Nowhere do I use a value of 1.7 xPts for a penalty in any case. That is a fundamental misunderstanding of the xPts model which is clearly explained in the relevant blog posts.
1.7 would be the maximum estimated xPts should the scores be level and a team scores a goal (not a penalty) in the 90th minute. If that effort were a penalty, you would adjust the xPts accordingly by multiplying by 0.77 which is the xG value of a penalty. Therefore, the maximum xPts for a last-minute penalty when the scores are level would be 1.31 xPts.
Since the start of the 2020-21 season, there have been six penalties that fit that profile. Two involved Celtic or The Rangers (i.e. one each). So, not only is this nit-picking in the extreme, but sadly you’re failing to understand the xPts model.
5. The figure of 1.7 xPts comes from data from a different league and assumes all penalties are equal, however in real life, some are more equal than others.
Again, you are fixating on a value that cannot happen for a penalty, and the scenario has happened two times in the period under review. AND you don’t understand it!
You are spot on to say “in real life, some (penalties) are more equal than others”. That is EXACTLY the point of looking at the time and game state when penalties are awarded and calculating the xPts accordingly.
And the results are penalties for The Rangers are hugely more impactful. Surely it should be random?
So, I think you agree with me (hurrah) but I’m not convinced you understand why (boo).
6. Red cards. Again, this assumes all have the same value and the same impact. It also assumes that red cards have a lesser impact than penalties. That depends on when in a game they occur and what the score was at the time
You have described precisely the analysis I have done and presented it here as if it is the analysis I SHOULD have done but did not! Mind-bending.
By the way, red cards DO have less impact ON AVERAGE (i.e. not always) than penalties depending on the game state and time.
I worked out the time and score at every red card event then calculated the impact that had on the final score, and then modelled the result.
Again, I am so glad I have done what you would recommend and so sorry you failed to understand that.
7. A universal score for all pens and red cards assumes all penalties are scored and all red cards result in a different result. This is obviously not true
There is an xPts value for each penalty and red card. The penalty xPts used a goal xPts model and then adjusted each xPts by 0.77 as this is the probability of the penalty being scored. So, it does not assume all penalties are scored – quite the opposite.
The Red Card xPts model was built using real SPFL data as described above. It is the AVERAGE of all the REAL impacts across REAL SPFL games – that is how models work.
So, there is no “universal” score for all pens and red cards. The xPts value, which is an estimate for both clubs but the same model (with the xG adjustment for penalties), is calculated based on the score and the game state.

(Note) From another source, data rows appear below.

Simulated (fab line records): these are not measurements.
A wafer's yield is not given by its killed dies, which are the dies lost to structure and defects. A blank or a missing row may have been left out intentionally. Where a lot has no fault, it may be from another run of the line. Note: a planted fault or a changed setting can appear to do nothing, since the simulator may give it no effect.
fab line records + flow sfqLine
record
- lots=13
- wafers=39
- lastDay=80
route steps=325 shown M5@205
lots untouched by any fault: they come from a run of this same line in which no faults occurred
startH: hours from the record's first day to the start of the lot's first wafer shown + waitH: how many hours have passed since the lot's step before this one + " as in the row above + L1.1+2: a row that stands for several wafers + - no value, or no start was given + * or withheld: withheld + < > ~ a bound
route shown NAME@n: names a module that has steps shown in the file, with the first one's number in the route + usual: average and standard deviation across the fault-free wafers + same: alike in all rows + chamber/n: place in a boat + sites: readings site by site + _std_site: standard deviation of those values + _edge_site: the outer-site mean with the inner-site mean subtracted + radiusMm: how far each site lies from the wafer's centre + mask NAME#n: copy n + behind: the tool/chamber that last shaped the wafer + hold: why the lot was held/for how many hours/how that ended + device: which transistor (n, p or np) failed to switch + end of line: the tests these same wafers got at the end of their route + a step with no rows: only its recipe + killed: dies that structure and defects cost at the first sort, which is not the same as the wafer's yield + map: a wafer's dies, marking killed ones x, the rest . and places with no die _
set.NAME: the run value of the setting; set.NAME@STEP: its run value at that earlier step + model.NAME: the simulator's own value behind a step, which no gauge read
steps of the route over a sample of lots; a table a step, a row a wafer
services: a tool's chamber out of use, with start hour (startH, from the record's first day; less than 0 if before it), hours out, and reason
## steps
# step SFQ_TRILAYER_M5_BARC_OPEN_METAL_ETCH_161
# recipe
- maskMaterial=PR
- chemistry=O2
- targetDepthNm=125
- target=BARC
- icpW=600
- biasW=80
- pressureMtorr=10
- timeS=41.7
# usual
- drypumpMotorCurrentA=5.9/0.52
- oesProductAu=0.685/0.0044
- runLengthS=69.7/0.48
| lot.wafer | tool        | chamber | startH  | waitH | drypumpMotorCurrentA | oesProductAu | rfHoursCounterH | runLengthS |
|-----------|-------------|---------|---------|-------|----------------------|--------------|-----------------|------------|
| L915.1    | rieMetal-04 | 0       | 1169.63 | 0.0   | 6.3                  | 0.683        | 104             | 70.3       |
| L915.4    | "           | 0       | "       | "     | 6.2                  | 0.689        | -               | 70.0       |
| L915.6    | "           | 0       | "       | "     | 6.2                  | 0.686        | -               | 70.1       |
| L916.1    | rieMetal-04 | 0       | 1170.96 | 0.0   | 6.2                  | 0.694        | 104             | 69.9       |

Again, I am so glad I have done what you would recommend and so sorry you failed to understand that.
8. There is no definitive way to show that a red card changes a result because there's no definitive result to start with. It's a hypothetical comparison. Giving it a numerical value doesn't hold up.
I analysed the actual scores when the 178 red cards in the SPFL from the start of the 2020-21 season were awarded and compared it to the final score and summed the impacts by time segment to get the AVERAGE impact across the 90 minutes.
Turned out it didn’t matter whether you were home or away.
I logged whether draws became wins, wins became draws, wins became defeats etc. That gives you an average points difference between the points at the time of the card and the final allocation of points in the match. That then becomes xPts in the red card model.
It is a model, therefore it is an estimate based on the average impacts that happened in this league in real life.
9. There are other issues but I don't need to labour the point. Essentially, this is what happens when you decide what you believe to be true and set out to prove it rather than objectively using data to identify if a problem exists.
I'm sorry, I'm going to have to be a bit sharp now. You have shown you failed to understand the analysis undertaken. You can’t even be bothered to list all the “other issues”.
Therefore, save me the lecture on MY poor methodology and your accusation of bad faith when you can’t even be bothered to understand the data and method presented. Not really on, is it, Zander?
So why does this speak to wider issues holding back Scottish football?
Because everyone is so insular, too many people have blinkers on. Standards will not improve while every team believes that anyone not for them must be actively against.
Each data set has been tested for the statistical significance of the result using the Z-Score and there are clear patterns of assistance for one team.
Standards will not improve until Scottish football clubs recognise this, and the fans force the clubs to force the SFA to modernise.
As a fan of The Rangers, I accept this is too painful for you to believe.
Look at referee announcements: often both teams will see them and both be claiming "he hates us, he won't give us anything".
True. Hence the need for public data, subject to transparent analysis to show that this thinking is incorrect and that there is an issue, just not an “Old Firm” or “Big Club” issue as per the lazy tropes.
While the data shows no evidence of incorrect decisions benefiting one team over another, let alone intent, it wouldn't surprise me that if the SPFL and SFA set themselves the task of ensuring the dominance of one team, they'd be so useless at it, it would have no impact
No one was trying to prove or otherwise “intent” – that is you assigning something there is no evidence of in my posts nor on the pod. That’s really poor of you.
Each data set has been tested for the statistical significance of the result using the Z-Score and there are clear patterns of assistance for one team. It is the same team that is the significant outlier across all the analyses.
You have not queried or debated the actual data or results other than to deny the existence of the statistically significant results which are presented. All the data is public, and these results could be reproduced if you so wish.
We agree the governance bodies are useless so that is common ground.
So, there we have it. The big rebuttal. Make up your own mind, dear reader.
Genuine thanks to Xander. I am sure all the thoughts are his and his alone and he is not being played in the background by bad-faith actors. Anyone suggesting such is also acting in bad faith in my book. Harrumph.